Oil prices were able to overcome a supply increase, but were not able to overcome the Federal Reserve Minutes. The Fed sent the dollar on a tear, because in the Fed minutes they said they wanted to send a message that a June interest rate increase was on the table.
Oil had been rallying despite an unexpected 1.31-million-barrel increase in oil supply and record supply in Cushing, Oklahoma was up 461,000 barrels at 68.273 million barrels, because product demand in gas and distillate was on fire. Not only is gas demand hovering near a record high, but total product demand is at the highest level since January. Gasoline inventories fell by a more than expected 2.50 million barrels as demand increased to a whopping 9.7 million barrels a day. Distillate fuel inventories also fell by a more than expected 3.17 million barrels a day. Refining runs were up to 90.5% but will have to move higher to meet surging demand.

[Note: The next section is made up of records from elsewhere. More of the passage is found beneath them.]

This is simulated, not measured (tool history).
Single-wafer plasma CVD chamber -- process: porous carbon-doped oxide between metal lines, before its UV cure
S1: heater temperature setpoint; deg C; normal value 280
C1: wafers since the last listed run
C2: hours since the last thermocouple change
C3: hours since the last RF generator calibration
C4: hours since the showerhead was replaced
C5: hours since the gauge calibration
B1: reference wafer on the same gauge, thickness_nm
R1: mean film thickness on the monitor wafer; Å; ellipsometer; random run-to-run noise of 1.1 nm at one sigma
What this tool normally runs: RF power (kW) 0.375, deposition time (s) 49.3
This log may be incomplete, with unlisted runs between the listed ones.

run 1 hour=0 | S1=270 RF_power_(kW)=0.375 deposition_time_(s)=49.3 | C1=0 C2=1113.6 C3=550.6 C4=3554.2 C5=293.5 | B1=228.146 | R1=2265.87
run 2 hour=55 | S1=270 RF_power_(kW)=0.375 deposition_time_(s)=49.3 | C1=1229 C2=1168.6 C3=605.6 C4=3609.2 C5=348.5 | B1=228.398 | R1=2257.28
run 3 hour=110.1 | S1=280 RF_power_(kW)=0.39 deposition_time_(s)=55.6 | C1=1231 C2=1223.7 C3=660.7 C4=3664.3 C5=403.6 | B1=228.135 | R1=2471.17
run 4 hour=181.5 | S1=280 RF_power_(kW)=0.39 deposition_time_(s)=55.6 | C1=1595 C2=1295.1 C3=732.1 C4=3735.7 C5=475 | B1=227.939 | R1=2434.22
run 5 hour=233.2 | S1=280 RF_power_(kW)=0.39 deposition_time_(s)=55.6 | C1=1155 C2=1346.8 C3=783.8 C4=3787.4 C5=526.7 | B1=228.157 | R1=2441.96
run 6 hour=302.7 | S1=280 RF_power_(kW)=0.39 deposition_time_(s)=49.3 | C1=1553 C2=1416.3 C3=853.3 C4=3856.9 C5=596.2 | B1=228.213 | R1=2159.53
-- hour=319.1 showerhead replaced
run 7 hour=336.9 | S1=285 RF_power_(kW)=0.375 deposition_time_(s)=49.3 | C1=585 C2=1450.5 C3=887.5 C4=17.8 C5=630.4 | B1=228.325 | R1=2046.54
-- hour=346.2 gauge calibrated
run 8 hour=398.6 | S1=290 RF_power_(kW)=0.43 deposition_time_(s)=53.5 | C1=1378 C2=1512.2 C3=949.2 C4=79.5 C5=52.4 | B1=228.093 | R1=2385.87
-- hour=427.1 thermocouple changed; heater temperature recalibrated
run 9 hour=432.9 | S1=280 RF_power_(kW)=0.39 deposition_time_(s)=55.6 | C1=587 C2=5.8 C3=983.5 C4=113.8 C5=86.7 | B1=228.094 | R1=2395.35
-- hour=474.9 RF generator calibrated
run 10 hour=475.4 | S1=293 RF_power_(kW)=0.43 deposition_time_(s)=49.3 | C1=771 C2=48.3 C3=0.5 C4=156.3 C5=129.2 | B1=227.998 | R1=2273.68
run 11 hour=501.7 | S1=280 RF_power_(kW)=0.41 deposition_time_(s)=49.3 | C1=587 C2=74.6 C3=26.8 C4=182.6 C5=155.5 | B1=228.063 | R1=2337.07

Yet after the Fed Minutes, fortunes were changed. The dollar soared and oil and other commodities broke down. Oil seemed reluctant to break because the product prices were staying somewhat firm, yet as the stock market weakened, the short end of the yield curve went whacky and it was hard for the petroleum market to stay solid.
If the Fed wants to make a case for raising rates, they may look to oil product demand. The surge in demand helps make the case that perhaps the economy is stronger than some of the data suggests. Record demand is a sign that there is something going on in the economy. While in the short term the Federal Reserve may thwart the advance, the truth is that oil demand should ultimately carry the day. Near record product, demand should encourage refiners to ramp up production and that should cut into excess supply.
The risks to supply are still high. Not only did we see another drop in U.S. oil production to 8,285 million barrels a day last week, it is unclear that oil's short-term rejection of $50 a barrel will allow oilrigs to come back on line. With historic pain in the oil patch and bankruptcies soaring, it may take a much more sustainable oil price to get production on line. We also have the Canadian wildfires still burning out of control with the hope that forecasts for rain may help get the out of control fires back into control. Nigerian production is still off by 800,000 to a million barrels a day and they face a strike. Venezuela is in shambles as their President Nicolás Maduro is cracking down on protestors who are complaining because he bankrupted the country. With a shortage of food, water and possibility a civil war, the reliability of Venezuela’s production is increasingly suspicious.
Long-term, our bullish view has not changed. Short-term, the market is under pressure from the Fed. If we see the market continue to decrease, use this as an opportunity to add to the long -term option plays.